“The 2nd-gen U-Turn Orbit Special's upgrades make it a near perfect midrange turntable.”
- Excellent sound
- Dynamic Ortofon 2M Red cartridge
- New speed selection dial
- Solid acrylic platter
- Optional built-in preamp
- Seven finishes
- No auto stop feature
I’ve always been impressed with U-Turn Audio’s lineup of affordable Orbit turntables that it started making in 2012. Over the following decade, the Orbit earned a reputation for being a no-nonsense record player that looks good, is simple to operate, and is made with good components — you could even mix and match them to suit your needs and budget, which made the line appealing to a wide range of vinyl enthusiasts, including myself.
So, when U-Turn launched its 2nd-gen Orbit lineup last fall — the first major upgrade in the company’s history — I was excited to get my hands on one. That time has come. The entire Orbit range, which includes the Orbit Basic, Plus, and Special, has been revamped. U-Turn has furnished me with both ends of the range, the Basic and Special, but this review will focus on the latter.
Taking more than a few pointers from its premium-range Orbit Theory turntable that U-Turn successfully launched in late 2022, the upgrades to the 2nd-gen Orbit Special have made it a near perfect midrange turntable that is a joy to use. With a redesigned tonearm, upgraded motor and spindle, new grooved acrylic platter, some fresh new finish options, and (gasp!) an electronic speed control dial, every issue I ever had with the first-gen Orbit Special (one of my daily drivers since 2018) has been obliterated. Ranging in price from $549 to $749, depending on how you configure it, the Orbit Special remains a great value. The revamped Orbit special takes an excellent turntable and makes it even better. Here’s how.
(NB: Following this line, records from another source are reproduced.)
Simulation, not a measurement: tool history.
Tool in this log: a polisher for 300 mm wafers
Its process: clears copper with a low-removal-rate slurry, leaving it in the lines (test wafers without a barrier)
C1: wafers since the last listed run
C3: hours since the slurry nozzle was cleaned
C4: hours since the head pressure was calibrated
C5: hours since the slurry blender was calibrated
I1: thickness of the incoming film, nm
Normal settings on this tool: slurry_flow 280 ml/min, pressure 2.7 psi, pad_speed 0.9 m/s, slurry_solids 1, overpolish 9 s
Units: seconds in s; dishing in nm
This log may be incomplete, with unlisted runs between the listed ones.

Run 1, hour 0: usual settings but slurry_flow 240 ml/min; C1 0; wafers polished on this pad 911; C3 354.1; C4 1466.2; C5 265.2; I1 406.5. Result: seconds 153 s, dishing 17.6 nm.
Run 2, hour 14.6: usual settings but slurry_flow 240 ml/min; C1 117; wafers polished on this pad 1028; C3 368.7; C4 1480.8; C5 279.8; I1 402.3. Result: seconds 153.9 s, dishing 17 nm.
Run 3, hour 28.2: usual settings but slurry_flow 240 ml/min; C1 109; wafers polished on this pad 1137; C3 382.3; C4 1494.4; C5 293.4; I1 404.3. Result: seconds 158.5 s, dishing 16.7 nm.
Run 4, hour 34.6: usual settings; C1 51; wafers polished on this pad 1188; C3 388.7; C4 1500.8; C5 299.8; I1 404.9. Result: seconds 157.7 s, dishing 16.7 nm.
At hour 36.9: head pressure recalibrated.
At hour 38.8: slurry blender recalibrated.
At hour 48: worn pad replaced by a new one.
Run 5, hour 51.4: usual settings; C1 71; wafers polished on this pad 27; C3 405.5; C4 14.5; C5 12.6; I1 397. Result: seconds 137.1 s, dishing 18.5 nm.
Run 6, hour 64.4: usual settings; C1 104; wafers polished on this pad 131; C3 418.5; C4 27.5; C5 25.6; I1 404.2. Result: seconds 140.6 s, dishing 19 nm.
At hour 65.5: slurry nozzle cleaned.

Like many modern turntables worth buying, the U-Turn Orbit Special comes well packed and protected, with only a few key parts that have to be assembled and set up. It’s all pretty easy, though, and it comes with all the instructions you need, whether you’re new to it or a pro.
In the box, you’ll find the main plinth with the tonearm already mounted and its cartridge (the superb Ortofon 2M Red) already installed and prealigned. All you have to do is follow the instructions for mounting and balancing the turntable’s counterweight (it’s easy), place the acrylic platter on the spindle, and wrap the silicone-rubber belt along its new machined groove and around the motor. It should all take about 10 minutes, and it’s kinda fun.
The Orbit Special is a near-perfect midrange turntable that is a joy to use.
The power adapter and RCA cables are included, and depending on whether you sprung for the built-in phono preamp (more on that later) or not, you just have to connect up to your receiver/amplifier or a set of powered speakers and you’re off. Oh, and it comes with a solid dust cover that installs on two plastic hinges at the back of the plinth. It works well, too, and doesn’t fall closed under its own weight, like others I’ve tried.
I meant it when I said no nonsense. My digital-loving colleague, Simon Cohen, likes to rib us with the word “antiquated” when describing turntables and their associated polyvinyl media, but I think there’s a beauty in their simplicity. The U-Turn Orbit Special (or any member of the Orbit line, for that matter) isn’t big and bulky, with the plinth measuring just three-quarters of an inch thick. It’s made of either MDF, solid walnut, or, like my review unit, a beautiful and natural oak, not veneer.
All models come with U-Turn’s anti-resonant acrylic platter, which tops the turntable’s weight out at around 15 pounds. It fits in nicely with most decors, and unless you opt for one of the bolder colors like green, red, or blue, it won’t be an eyesore.
Orbit two point oh!
With the upgrades to the range, the Orbit gets a new, single-piece molded magnesium tonearm that is a version of the OA3 Pro “precision” tonearm that the company put on its(minus the “Pro” designation). It’s sleeker and lighter than the aluminum version of the first-gen Orbit, and the single-piece design combining the headshell, armtube, and pivot housing translates to greatly reduced resonance and vibration transfer that would have been happening between the assembly points of the old model’s parts. Plus it’s black and just looks way slicker.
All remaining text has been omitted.